[If you’ve read much of this blog, you’ve heard me talk about my Craft Genealogy project - a book about the people who taught me “green” woodworking. Last week I did some more research and photography for that project and can now pick up my draft and start to fill in some blanks. I’ll never get the whole story, but there’s enough there to get a sense of these people and their stories. Chairmaking figures prominently in the overall story and this post features some notes left by Daniel O’Hagan and a photo of one of his chairs. We’ll see more of these as that project moves along.]
I wrote two posts last month about some work I did with Elia Bizzarri when he stopped here on his travels. Our focus was his research and experimentation regarding the chairmaking of Samuel Wing of Sandwich, Massachusetts (1774-1854). We worked on a chair together, but shortly after he left I put together a small bowback chair using some of his “new” old techniques and some more standard modern-day methods. I didn’t make Elia’s chair, nor Samuel Wing’s - but took bits and pieces from both of those as well as some of what I know from working with Curtis Buchanan and Pete Galbert. And one piece from notes left by Daniel O’Hagan.

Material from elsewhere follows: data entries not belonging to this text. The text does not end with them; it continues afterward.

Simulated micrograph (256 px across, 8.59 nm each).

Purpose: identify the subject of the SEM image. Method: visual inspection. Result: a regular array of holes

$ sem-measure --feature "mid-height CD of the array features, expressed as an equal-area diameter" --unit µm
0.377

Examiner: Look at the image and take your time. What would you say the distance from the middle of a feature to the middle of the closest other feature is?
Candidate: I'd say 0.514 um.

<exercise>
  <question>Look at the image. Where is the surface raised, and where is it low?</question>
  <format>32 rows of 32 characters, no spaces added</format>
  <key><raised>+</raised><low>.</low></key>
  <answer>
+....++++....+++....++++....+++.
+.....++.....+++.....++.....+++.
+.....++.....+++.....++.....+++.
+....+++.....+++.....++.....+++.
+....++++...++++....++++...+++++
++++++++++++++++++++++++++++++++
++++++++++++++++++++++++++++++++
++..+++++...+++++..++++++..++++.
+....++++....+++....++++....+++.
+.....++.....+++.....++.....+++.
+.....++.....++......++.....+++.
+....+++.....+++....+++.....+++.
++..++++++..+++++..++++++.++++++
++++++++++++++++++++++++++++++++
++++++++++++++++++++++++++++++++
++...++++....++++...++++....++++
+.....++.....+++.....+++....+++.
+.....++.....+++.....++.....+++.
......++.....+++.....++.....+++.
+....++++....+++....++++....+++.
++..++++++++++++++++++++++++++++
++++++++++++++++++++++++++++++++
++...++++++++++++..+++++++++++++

The seat shape was taken from Elia’s Wing-studies. Small, shallow. Not much shaping, works up quickly. He had developed sightlines for boring the leg and bow mortises - because he teaches this chair from time to time, he decided that he needed sight lines rather than telling students to just develop the muscle memory to bore angles by eye. Hard to train yourself to that degree in a one-week class.
I had some baluster legs I had turned for another chair, but shifted them to this one because I wanted to get right to work assembling once I shaped the seat. Likewise, I had a bow already - based on Daniel O’Hagan’s notes. He saw a chair in Pennsylvania and recorded details of it on a pocket-sized note-pad. Then later transferred those details to his index card file system.